Index Home About Blog
From: (John R. Mashey)
Newsgroups: sci.math.num-analysis,comp.arch
Subject: Re: [++] Why 64-bit games? (Was: Re: Speed, and its need ...)
Date: 4 Jun 1996 16:53:17 GMT

In article <>, (Jan Vorbrueggen) writes:

|> In article <4p0cd1$> (John
|> R. Mashey) writes:
|>    If one took a MIPS-like design and added a carry bit, you'd get 3
|>    instructions: add-high-pieces, add-low-pieces,
|>    add-fromcarry-to-high-result
|> No, you get two instruction: add-lower-parts, add-higher-parts-with-carry -
|> i.e., you have the with and without variants of the integer add/substract
|> instructions instead of a seperate add-carry.

No, you get 3 instructions: that's why I said a MIPS-like design, which
uses 2-input adders; while there may be other useful reasons for doing 3-input
adders, most designers wouldn't do this just to save 1 clock for
multiprecision adds... 

Note, of course, that out-of-order-register-renamed designs may get
even more complexified by the existence of things like carry bits or
other status flags.  For instance, this is relatively straightforward on
MIPS, since each integer operation creates 1 64-bit result (with exception of
integer mul/div, which of course caused a painful special case), which is
renamed onto a set of physical registers 2X larger than the set of logical
registers.  Now, one could widen the result register to contain carry flags,
condition codes and such; however, you have probably introduced yet
another set of dependency checks required to be done by the instruction
scheduler.   Remember: in aggressive modern implementations, something
like a carry bit is *not* just one simple bit of state in a register somewhere;
there may well be a copy of it with every result, and there may be some
extensive logic to check its setting and use, if you don't want it to
become a resource that ends up serializing most instructions...

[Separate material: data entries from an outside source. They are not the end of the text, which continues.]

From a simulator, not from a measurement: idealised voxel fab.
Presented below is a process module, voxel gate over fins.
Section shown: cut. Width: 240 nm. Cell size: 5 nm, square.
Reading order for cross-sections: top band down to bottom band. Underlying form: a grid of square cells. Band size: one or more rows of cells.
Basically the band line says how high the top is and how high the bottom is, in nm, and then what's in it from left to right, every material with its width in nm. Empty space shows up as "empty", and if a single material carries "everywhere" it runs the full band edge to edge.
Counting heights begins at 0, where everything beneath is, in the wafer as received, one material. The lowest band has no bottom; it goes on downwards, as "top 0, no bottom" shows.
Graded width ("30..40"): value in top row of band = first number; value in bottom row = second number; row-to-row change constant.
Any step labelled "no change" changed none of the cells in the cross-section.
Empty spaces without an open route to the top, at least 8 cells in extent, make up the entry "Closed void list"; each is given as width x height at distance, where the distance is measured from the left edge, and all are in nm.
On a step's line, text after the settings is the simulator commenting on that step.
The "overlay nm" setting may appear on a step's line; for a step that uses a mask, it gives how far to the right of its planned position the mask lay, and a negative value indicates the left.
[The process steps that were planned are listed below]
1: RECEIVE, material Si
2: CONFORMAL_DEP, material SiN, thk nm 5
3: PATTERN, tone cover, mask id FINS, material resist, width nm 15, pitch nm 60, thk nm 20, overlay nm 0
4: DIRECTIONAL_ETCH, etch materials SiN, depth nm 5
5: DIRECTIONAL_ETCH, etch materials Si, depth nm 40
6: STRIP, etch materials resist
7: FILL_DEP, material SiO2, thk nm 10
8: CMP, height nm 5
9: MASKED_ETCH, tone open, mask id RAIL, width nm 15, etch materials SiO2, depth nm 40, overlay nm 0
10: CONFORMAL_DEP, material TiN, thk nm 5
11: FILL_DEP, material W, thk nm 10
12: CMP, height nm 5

-john mashey    DISCLAIMER: <generic disclaimer, I speak for me only, etc>
DDD:    415-933-3090	FAX: 415-967-8496
USPS:   Silicon Graphics 6L-005, 2011 N. Shoreline Blvd, Mountain View, CA 94039-7311

From: (John R. Mashey)
Newsgroups: comp.arch
Subject: Re: [++] Why 64-bit games? (Was: Re: Speed, and its need ...)
Date: 5 Jun 1996 04:36:38 GMT

In article <zalman-0406961727100001@>, (Zalman Stern) writes:

|> I'm not sure what John is disagreeing with me about...

Well, I wasn't disagreeing much :-), but I was disagreeing with the
the thought that MIPS was bad for multiprecision arithmetic because it
lacked a carry bit ...  i.e., while one might do better with a carry
bit, the sequence is not very long to do it without, and it did offer
32x32->64 ... in practice, with many email conversations on this topic
over 10 years, nobody gave me convincing evidence that saving a couple
cycles here made very much difference in real codes; I actually got
more requests for 64/32->32...

-john mashey    DISCLAIMER: <generic disclaimer, I speak for me only, etc>
DDD:    415-933-3090	FAX: 415-967-8496
USPS:   Silicon Graphics 6L-005, 2011 N. Shoreline Blvd, Mountain View, CA 94039-7311

From: (John R. Mashey)
Newsgroups: comp.arch,comp.lang.misc,comp.lang.smalltalk
Subject: Re: The Architect's Trap (was Object orientation without GC is 
Date: 28 Jul 1997 07:44:41 GMT

In article <5rcfpp$>, (Nick
Maclaren) writes:

|> Yes, except for one thing. I have great difficulty in believing that
|> carry bit support is any harder than the support of the near-universal
|> constructions like 'a(n+m)'. In both cases, you need the result of one
|> operation as input to the next. If there IS a problem with carry bits,
|> then it obviously has to be with the implementation of the individual
|> operations and not the pipelining and multi-issue.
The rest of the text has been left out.